6. Page 41-50
Bill Long 4/25/05
I am afraid that I will have to digress for a little while before getting to 41-50. There are just too many interesting words from 31-40 that call for attention. Well, I don't have to give much play to ambry or ambivert (a person who "balances" the opposed types of extrovert and introvert) or even amaurosis, which means blindness, but I want to say a word about ambsace and amice. The former creates a pleasant word picture in our mind, while the Century has such great pictures of the latter that I simply can't pass them by without mention.
Ambsace (AM zace)
The Century also has this listed as ambes-ace and that makes sense, since this spelling accurately describes its origin. It is derived from two Latin words, ambo, meaning "both," and as, meaning "ace." Thus it is a throw of a dice where both come up "aces" or "ones." It is the lowest throw of the dice. By extension, then, it means ill luck or misfortune. A 1721 quotation captures it nicely, "My evil genius flings Am's Ace before me" (interesting spelling, isn't it?). Fielding said, in 1731, "If I can but nick this time, ame's-ace I defy thee." Other examples of it as the actual throw of the dice are prevalent. Shakespeare has it, in All's Well that Ends Well, "I had rather be in this choice than throw ames-ace for my life." Lowell has an interesting literary use of the term, quoted in Century:
"Aeschylus, it seems to me, is willing, just as Shakespeare is, to risk the prosperity of a verse upon a lucky throw of words, which may come up the sices [i.e., both come up as 'sixes'] of hardy metaphor or the ambsace of conceit."
Now isn't that clever of Lowell? Isn't that the writer's life--risking the prosperity of prose/verse upon a lucky throw of words?
I have to pause on amice not because the word is so difficult or the meaning unclear but because the Century has such great pictures of it. The Collegiate's definition is uninspiring enough: "a liturgical vestment made of an oblong piece of cloth usu. of white linen and worn about the neck and shoulders and partly under the alb." Sounds like a student just trying to memorize something without getting to the heart of the phenomenon. Well, the Century has not one but three pictures of an amice, which it confesses may also be spelled almuce or aumuce, but the Collegiate knows neither of these spellings.
One sense of amice is exactly as said in the Collegiate. But two of the pictures show that it can be worn in two ways. It can be worn as an ornamental collar around the neck, under the alb, but can also be drawn over the head until the more solemn parts of the mass were reached, at which point it was "turned down" to become a collar. Thus, it can be worn as a hood, though it is only about three inches wide and about twenty in length. Why? It is supposed to symbolize the "helmet of salvation" which Paul talks about in Ephesians 6, with which Christians are supposed to clothe themselves. So, put the "helmet" on during the "preliminaries" of the mass; then when you turn to the distribution of the elements, it becomes a collar. A two-in-one vestment.

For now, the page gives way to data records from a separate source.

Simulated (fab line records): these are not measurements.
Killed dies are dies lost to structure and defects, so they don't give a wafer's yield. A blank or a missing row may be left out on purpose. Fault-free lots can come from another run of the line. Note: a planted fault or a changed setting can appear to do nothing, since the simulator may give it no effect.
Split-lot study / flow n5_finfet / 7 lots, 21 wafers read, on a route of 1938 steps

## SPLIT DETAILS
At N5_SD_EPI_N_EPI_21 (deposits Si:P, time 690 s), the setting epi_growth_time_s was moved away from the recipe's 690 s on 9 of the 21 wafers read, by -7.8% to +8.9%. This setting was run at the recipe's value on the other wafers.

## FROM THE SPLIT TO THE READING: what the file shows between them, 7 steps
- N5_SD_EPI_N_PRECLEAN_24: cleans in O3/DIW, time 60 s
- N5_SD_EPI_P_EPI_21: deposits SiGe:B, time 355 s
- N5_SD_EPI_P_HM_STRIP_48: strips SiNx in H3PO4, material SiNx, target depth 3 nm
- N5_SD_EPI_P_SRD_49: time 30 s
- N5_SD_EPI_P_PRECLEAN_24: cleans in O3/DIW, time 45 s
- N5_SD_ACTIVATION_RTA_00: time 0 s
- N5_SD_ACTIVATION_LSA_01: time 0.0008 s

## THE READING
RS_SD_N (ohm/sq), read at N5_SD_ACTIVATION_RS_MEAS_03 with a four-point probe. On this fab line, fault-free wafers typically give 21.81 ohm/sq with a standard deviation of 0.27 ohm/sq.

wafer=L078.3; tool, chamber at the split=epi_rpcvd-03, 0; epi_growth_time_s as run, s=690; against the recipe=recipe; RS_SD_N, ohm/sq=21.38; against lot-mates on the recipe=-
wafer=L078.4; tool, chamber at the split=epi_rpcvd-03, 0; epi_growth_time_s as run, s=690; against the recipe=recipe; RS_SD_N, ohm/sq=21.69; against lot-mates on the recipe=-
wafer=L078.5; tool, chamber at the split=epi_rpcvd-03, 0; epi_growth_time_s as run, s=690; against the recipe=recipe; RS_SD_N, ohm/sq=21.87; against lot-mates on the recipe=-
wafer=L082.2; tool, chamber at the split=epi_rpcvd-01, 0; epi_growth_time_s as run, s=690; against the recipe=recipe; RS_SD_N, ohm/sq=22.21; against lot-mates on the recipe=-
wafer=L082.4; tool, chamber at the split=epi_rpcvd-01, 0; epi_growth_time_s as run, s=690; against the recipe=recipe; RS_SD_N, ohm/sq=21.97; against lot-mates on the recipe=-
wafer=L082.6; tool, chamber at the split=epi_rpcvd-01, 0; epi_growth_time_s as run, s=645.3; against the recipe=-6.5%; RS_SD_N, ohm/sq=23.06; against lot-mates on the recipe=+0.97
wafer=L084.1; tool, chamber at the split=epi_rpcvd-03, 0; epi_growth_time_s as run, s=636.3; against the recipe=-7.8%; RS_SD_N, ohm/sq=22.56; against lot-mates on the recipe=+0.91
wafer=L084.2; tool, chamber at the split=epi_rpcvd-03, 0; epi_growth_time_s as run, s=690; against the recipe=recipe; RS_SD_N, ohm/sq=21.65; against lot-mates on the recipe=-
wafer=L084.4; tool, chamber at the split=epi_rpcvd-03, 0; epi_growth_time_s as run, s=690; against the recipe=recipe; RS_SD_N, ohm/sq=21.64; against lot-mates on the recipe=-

But there is another meaning of amice, which the dictionary wants to emphasize. It can be a "furred hood having long ends hanging down the front of the dress, something like the stole." It was worn by clergy in the 13th-15th centuries, apparently to keep warm. It still can be used for ceremonial purposes. The word itself comes from the Latin amictus, which is an upper garment, such as a mantle or cloak. Aren't you glad I took this verbal detour?
Returning to Reality
Well, let's at least start pages 41-50. I learned the word amniocentesis and all amnio-related words when my first child was born in 1982. Moving on. Amole, with accent on the penult [look it up if it isn't clear!] comes right after amok, but means "a plant part possessing detergent properties." If someone is amort, s/he is at the point of death. It probably derived from a la mort meaning "to the death" or "at the point of death" but I am sure that they got rid of the "a la" so people wouldn't think it had anything to do with apple pie and ice cream. A favorite rhetorical term of mine comes next, and even though I know how to spell it, I look for any excuse to use it. It is amphibology and it means, literally, "speaking in two ways." An amphibology is a statement that is ambiguous or can be taken in two ways. The example given in the Collegiate is a great one: "Nothing is good enough for you." Try that on for size and decide if you want to use it.
As I was going on in pages 41-50, it dawned on me that there were lots of characters from Greek mythology who appeared not only in those pages but also in the "A's" generally. I ran into Alpheus and Arethusa, Alcmene and Amphitryon, Alcestis and Admetus and, in these pages, Amphion. I used to know all the stories of these people "cold," but since I spent my youth from age 18-23 memorizing the Bible, I completely forgot some of the more obscure Greek myths. Thus, it has been a struggle for these stories to "flow" for me. Mention Ahimaaz or Nabal and I will give you chapter and verse and everything you ever wanted to know (or not) about them, but I seem to have to look up the stories of these Greek characters after I have already learned them three or four times. Frustrating, but maybe someday they will be as firmly fixed as the biblical stories.
So, then we have amphiprostyle, a word that plunged me back into ancient Greek architectural terms. I ended up spending several minutes "refreshing" myself on the difference between peristyles and adytons and cellas and various kinds of columnar formations around a temple. Amphiprostyle is defined as having columns at both ends only. Thus, a single row of columns at the front and back of the porch, but none on the sides.
Let's finish with a really attractive word: amphisbaena, meaning to come or go at both ends, and it refers to a "fabulous venomous serpent supposed to have a head at each end and to be able to move in either direction." Milton even mentions the term in Paradise Lost, where he dilates on "Complicated monsters head and tail,/ Scorpion, and asp and amphisbaena dire.." The amphisbaena is supposed to be scary because it can bite you from both ends. Alexander Pope wrote, "Thus Amphisbaena (I have read) At either end assails; None knows which leads, or which is led, For both Heads are but Tails." So if you had said to such a creature, "Heads you win, Tails I lose," you probably would have been right.
Oops. Out of space, and still only beginning 41-50. I can tell this will be a long day.